When we approached one of the pariahs to get their perspective on what happened, they usually broke down like a politician in the midst of a career-ending scandal. Some tried to maintain a strong façade, but most couldn’t. Their defense usually devolved to those scared, uncontrollable tears. We empathized, because we knew firsthand the idea that nothing this bad had ever happened to them before.

It was our fault that she felt that way, because when she’d walk down the aisle to receive her detention, she felt our eyes on her, and she heard our whispers. The minute she turned around, we’d turn away and go silent. When it came to defending herself against the mob, she’s lie, obfuscate, try to shift the blame, and try anything and everything she could to salvage her reputation. We empathized here too, because what else are you going to do? 

We did more damage to her than the teacher, the principal, or any of our other authority figures could to demonize her, the detention of the day. We did it to ourselves. We policed our own and promulgated the culture of fear that surrounded the detention.

The idea that we cultivated their culture of fear wasn’t apparent to me in the moment, of course, because I was too young to grasp such complicated concepts, but it was crystallized in the form of a transfer student named Billy Kifferly. I knew Billy Kifferly before he transferred to our school, he was a friend of a friend, so when he got a detention I was the emissary sent to find out what happened, and how he entered into our dominion of the damned.

I asked him about it in the most empathetic manner a ten-year-old could. “… And it’s fine if you don’t want to tell me …” I added. I was fully prepared for his tears and/or the anguish that followed, and I had my shoulder all ready for him to cry on.

Not only did Billy not cry, or show any signs of fear of remorse, he told me all of the damning details of his detention, as if … as if they didn’t really matter. He didn’t try to wriggle out of it, or spread the blame. He said, “I did it. It was all my fault and all that, but it’s a half hour, so, big deal, right? I could do that standing on my head.”

That put me back a step. I couldn’t understand how he could be so blasé about it. As his only friend and confidant, I wanted to say, ‘Billy, you don’t understand,’ but Billy’s reaction to it informed me that there was something larger going on here that I didn’t understand. I didn’t get the fact that he was more accustomed to getting in trouble, or failing to meet the standards. He just got expelled from his prior school, so on that scale, a detention, or a half-hour after school, was nothing to him. I also didn’t understand that I was not only a part of the institutional culture of fear, but a promulgator of it

“It’s just a half-hour,” he said, and he was right, but ‘It’s so much more than that’ I wanted to say. I couldn’t back that up though, because I was too young to understand the nature of authority, rebellion, and Billy’s far too mature definition of the system-is-a-farce reaction. I knew Billy was the rebel, on some complicated level, I knew I’d become the standard bearer for the status quo if I said anything further.  

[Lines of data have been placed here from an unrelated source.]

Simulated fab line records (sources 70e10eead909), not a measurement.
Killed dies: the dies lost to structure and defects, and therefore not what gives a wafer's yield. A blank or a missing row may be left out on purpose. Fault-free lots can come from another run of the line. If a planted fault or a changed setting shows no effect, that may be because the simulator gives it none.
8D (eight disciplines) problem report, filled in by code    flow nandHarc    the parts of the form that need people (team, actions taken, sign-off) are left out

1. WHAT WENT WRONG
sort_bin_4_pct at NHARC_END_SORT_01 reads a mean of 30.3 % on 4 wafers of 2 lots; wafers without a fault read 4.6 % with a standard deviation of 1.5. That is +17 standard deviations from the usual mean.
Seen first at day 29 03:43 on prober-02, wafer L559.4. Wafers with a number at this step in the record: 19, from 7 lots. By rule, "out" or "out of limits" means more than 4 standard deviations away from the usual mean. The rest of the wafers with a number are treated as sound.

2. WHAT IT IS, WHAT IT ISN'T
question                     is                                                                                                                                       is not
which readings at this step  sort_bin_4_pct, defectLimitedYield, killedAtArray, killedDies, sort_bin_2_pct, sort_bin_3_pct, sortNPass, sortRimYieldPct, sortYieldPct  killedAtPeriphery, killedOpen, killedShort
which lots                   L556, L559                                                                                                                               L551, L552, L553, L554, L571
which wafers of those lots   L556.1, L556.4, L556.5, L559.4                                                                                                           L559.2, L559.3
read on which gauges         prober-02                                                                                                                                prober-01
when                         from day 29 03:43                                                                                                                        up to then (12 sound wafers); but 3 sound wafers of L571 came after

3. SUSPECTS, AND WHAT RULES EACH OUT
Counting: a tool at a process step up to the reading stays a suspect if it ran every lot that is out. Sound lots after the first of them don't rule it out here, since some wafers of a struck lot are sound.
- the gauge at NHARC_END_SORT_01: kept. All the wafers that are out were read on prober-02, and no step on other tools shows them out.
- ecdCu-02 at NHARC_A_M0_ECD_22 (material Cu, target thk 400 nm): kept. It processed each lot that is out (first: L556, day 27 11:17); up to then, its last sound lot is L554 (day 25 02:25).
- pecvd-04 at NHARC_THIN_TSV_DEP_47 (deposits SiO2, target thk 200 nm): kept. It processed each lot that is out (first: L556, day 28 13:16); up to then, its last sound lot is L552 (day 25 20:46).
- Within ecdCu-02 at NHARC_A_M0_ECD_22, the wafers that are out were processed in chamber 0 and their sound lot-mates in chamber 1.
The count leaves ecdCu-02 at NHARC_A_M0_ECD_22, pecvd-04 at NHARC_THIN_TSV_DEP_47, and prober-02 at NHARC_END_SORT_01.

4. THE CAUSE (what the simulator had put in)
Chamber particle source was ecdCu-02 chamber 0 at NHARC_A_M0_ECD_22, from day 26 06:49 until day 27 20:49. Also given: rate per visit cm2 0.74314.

By not fearing the institutional hierarchy, and the elements that propped it up, Billy essentially informed me that the whole system was a farce. “Why should I fear spending a half-hour after school so much?” was essentially what he said. I thought of instructing him in our ways, but I was too young to understand the nature of our ways, and I was also far too immature to understand that we weren’t just ceding to authority, we were contributing to it.  

***

We can now all laugh at this kid, I call me, now. We’re sophisticated adults now with a more sophisticated understanding of authority, rebellion, and the balance of the two that forms a foundation that helps maintain a system, but when we look back at our naïve, immature understandings of an authoritarian world, we laugh. While we’re laughing, we should also take a look at how we sophisticated adults not only cede authority to authority figures in our lives now, we contribute to the underpinnings of their authority?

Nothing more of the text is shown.